Discussion questions

Use these on your own, with a book club, or as chat starters in Superbook.

  1. 1.

    Buckingham and Goodall say performance ratings reveal more about raters than ratees. Has your experience with performance reviews supported or challenged that claim?

  2. 2.

    The book argues that engagement is a team-level phenomenon. How would your organization's approach to engagement change if it took that seriously?

  3. 3.

    Which of the nine lies feels most embedded in your current organization, and what would it cost to stop believing it?

  4. 4.

    The idiosyncratic rater effect suggests that 360-degree feedback is measuring rater style, not employee competence. What would you use instead to make people development decisions?

  5. 5.

    Buckingham and Goodall argue that the best leaders are highly idiosyncratic, not paragons of some universal model. How does that sit with your organization's leadership development program?

  6. 6.

    The book makes a distinction between work and the experience of work. Which lie, in your view, most damages the actual daily experience of the people in your organization?

  7. 7.

    They argue that organizational culture is largely irrelevant to how people experience work — what matters is their immediate team. Do you believe that? What evidence do you have either way?

  8. 8.

    Cascading goals are described as a ritual that rarely produces alignment. What alternative does your organization use, and how well does it actually work?

  9. 9.

    The authors' research comes largely from Deloitte and ADP. What limitations does that sample impose on the book's claims?

  10. 10.

    Which of the nine lies do you think is most fiercely defended by senior leaders in organizations you've worked in, and why?

  11. 11.

    The book is polemical — the authors are making a case, not just reporting research. Which arguments feel most persuasively supported, and which feel most overstated?

  12. 12.

    If you accepted all nine of the book's arguments, what would you stop doing in your organization tomorrow, and what would you start doing instead?

Themes

Frequently asked questions

  • Is Nine Lies About Work worth reading for HR professionals?

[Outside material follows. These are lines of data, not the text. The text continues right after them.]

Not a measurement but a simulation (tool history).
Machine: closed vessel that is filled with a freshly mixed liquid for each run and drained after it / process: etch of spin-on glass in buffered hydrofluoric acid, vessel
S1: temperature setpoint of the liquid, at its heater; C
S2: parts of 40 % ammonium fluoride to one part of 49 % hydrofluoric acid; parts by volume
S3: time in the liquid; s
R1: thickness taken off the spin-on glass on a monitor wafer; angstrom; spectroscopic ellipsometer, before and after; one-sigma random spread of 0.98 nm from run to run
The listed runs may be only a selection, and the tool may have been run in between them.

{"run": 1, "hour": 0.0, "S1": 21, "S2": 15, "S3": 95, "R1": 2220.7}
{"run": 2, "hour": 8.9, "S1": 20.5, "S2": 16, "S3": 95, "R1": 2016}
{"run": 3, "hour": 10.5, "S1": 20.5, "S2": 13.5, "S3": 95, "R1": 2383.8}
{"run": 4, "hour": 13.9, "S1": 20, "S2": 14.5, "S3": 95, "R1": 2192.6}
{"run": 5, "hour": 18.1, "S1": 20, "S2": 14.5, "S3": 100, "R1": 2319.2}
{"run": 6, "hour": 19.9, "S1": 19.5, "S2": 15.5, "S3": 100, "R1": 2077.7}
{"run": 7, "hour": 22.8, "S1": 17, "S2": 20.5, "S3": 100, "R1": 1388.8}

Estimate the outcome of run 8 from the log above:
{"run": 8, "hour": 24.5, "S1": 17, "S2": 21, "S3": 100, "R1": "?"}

    Yes, particularly for those designing or defending performance management systems, competency frameworks, or engagement surveys. Even if you disagree with some arguments, the challenge to standard practice is substantive and backed by real research. It's most useful as a provocation that forces you to articulate why you do what you do.

  • How long does it take to read Nine Lies About Work?

    Around five hours. The chapters are self-contained and vary in density — some engage deeply with research, others are more discursive. Most readers find a handful of chapters particularly resonant and return to those, rather than re-reading the whole book.

  • What are the nine lies?

    People care which company they work for; the best plan wins; the best companies cascade goals; the best people are well-rounded; people need feedback; people can reliably rate other people; people have potential; work-life balance matters most; leadership is a thing. Each is explored as an assumption that shapes management practice without adequate evidence.

  • Who should read Nine Lies About Work?

    HR leaders, managers of managers, organizational psychologists, and anyone who has wondered why so much of what organizations do in people management seems to produce so little. Also useful for people who feel their annual review process is more ritual than useful, and want to understand why.

  • Is this book anti-management?

    No — it's anti-orthodoxy. Buckingham and Goodall are arguing for management that pays more attention to the specifics of individuals and teams, and less attention to uniform systems applied from above. They believe good management matters enormously; they're skeptical of the tools most organizations use to produce it.

About Marcus Buckingham and Ashley Goodall

Marcus Buckingham is a British-American author and researcher who spent twenty years at the Gallup Organization before founding his own research consultancy, now part of ADP. His books include Now, Discover Your Strengths, First, Break All the Rules (co-authored with Curt Coffman), and StandOut. He is known for popularizing the strengths-based approach to management and employee development. Ashley Goodall spent his career as a senior HR executive at Deloitte and Cisco, leading large-scale research into performance management. Nine Lies About Work draws on data from both their careers and represents their most direct challenge to mainstream HR practice.